The text below was presented during the “Beat Le Pen” (BLP) Forum, hosted by l’École de la Cause freudienne, on April 22, 2022, two days before the second and final round of the French presidential election between Emmanuel Macron and Marine Le Pen. Many speakers presented during the two nights of the BLP (April 21-22, 2022). This is the first of four presentations from that event that LRO will publish in the coming days.

In her speech on 22 February in Reims, Marine Le Pen (henceforth referred to as MLP) held forth on her obsession with dispossession and her wish to give French people back their country by making them the custodians of the right to define who can be French and to take it to the people by means of a referendum proposed by popular initiative. This plebiscitary practice, which claims to give significant legislative power to the people, can legitimately give rise to fears that by establishing the street, the crowd­, with such a power of decree, a certain lynch mob mentality could acquire the force of law. In a broadcast on Studio Lacan, Blandine Kriegel showed the excesses and errors of this power given to the crowd in the name of the majority rule, which is what brought Hitler to power. Thus, power in the hands of the people – which is also expressed by MLP in the expression make the French masters of their own house – is not a guarantee of democracy (liberal democracy, at any rate), and even less of the maintenance of the republic’s institutions, which are seen as rivals to this will of the majority. Prioritising referendums over institutions is how the framework of the rule of law is torn apart, and with it, one of the most consequential obstacles to the establishment of a real fascist power, because the state and its institutions are, in fact, the only safeguards left against the fascist threat.

It is therefore a question of giving the French back control of their own country, just as it is a question of giving them back France, but also their security, their money and their pride. In Reims, the cradle of the royal coronation, the restitution is also carried out under the auspices of the condemnation of the “Macronic-Orange Republic”. Behind the satirical reference to Kubrick’s film [the French title of A Clockwork Orange is Orange-Mecanique], the monarchical and anti-Masonic Action Française is sneaking in. The restitution desired by MLP is only valid here in the context of a France of yore, a France of long-ago in which, in a time that cannot be specified, the French supposedly possessed their country, their security, their pride, as their own property. This idealisation is illustrative of a relation to History based on negation, since time does not exist in it, except to mark the advent of MLP as a moment of rebirth. Speaking of negation, the master signifier give back or return  comes to resonate singularly with the censored chapter of Vichy, which was marked by the spoliation of Jewish property: in 1997, Gollnich and Dumez, the FN elected representatives of Lyon, were the only two to vote against the setting up of a commission of enquiry into the spoliation of Jewish property.

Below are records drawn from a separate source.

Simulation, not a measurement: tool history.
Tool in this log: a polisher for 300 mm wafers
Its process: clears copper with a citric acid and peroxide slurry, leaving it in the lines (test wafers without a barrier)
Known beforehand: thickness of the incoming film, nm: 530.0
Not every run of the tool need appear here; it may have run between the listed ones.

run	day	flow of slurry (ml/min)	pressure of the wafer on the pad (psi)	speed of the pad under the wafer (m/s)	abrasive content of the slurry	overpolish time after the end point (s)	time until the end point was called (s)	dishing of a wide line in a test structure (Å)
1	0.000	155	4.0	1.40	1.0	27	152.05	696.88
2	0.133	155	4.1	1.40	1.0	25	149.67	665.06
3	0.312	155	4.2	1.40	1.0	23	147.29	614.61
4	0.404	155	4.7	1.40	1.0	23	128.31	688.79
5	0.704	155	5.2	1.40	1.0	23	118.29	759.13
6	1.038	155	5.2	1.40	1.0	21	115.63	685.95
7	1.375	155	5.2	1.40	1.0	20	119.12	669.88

Paxton said of fascism that it was more recognisable in acts than in speeches. This is all the more true since the speeches, as we see, are based on a permanent blurring of values, where the reading is done by inversion of terms, as Stéphane Wahnich noted: for protection read threat, for restitution read spoliation, for false read true (during the debate with Mr. Macron, MLP affirmed several times that it was false that she had taken out a loan in Russia, then admitted to paying it back).

This blurring is not, however, a simple inversion, but, as this obsessive signifier “give back” shows, rather the mark in language of the persistence of a certain relationship to History that was readily admitted to be revisionist or even negationist in the time of MLP’s father [Jean-Marie Le Pen]: while now careful to avoid using words that kill, words are used to kill words. Thus, in order to finally put an end to the spoliation of what rightfully belongs to the French, MLP advocates nationalising the motorways.

This signature relation to History comes straight from the language that Jean-Marie Le Pen uses in the second volume of his memoirs, published in 2019. From a detail of history at Carpentras, he returns to the great moments of his saga and proceeds to the history of the demonisation of his movement, revising his revisions, legitimising the “detail of History” from the very definition of the word detail. The detail is part of a whole: part of the war, of the tragedy, the genocide is therefore part of this whole, therefore a detail. Why did we make such a big deal of it? In this game of fools, the best way to spot the details is still through acts. The acts that sometimes ooze from words, as the term “relocation” of foreigners suggests. If Paxton’s remark insists on the act more than on the discourse, then it also gives us pause for thought in relation to those who argue that MLP poses no real threat because she will not apply her programme. They are not wrong about her economic or social (left-wing) programme, which we saw on Wednesday that she herself was struggling to get her head around, but the ideological programme of the far right, the one that makes the act synonymous with the punch, the kick, that one, history shows that it is always brought to bear, because its cost only falls to those whose skin is not worth much. So on the 24th, it must be Macron, not the bungled action [l’acte manqué], nor the passage à l’acte.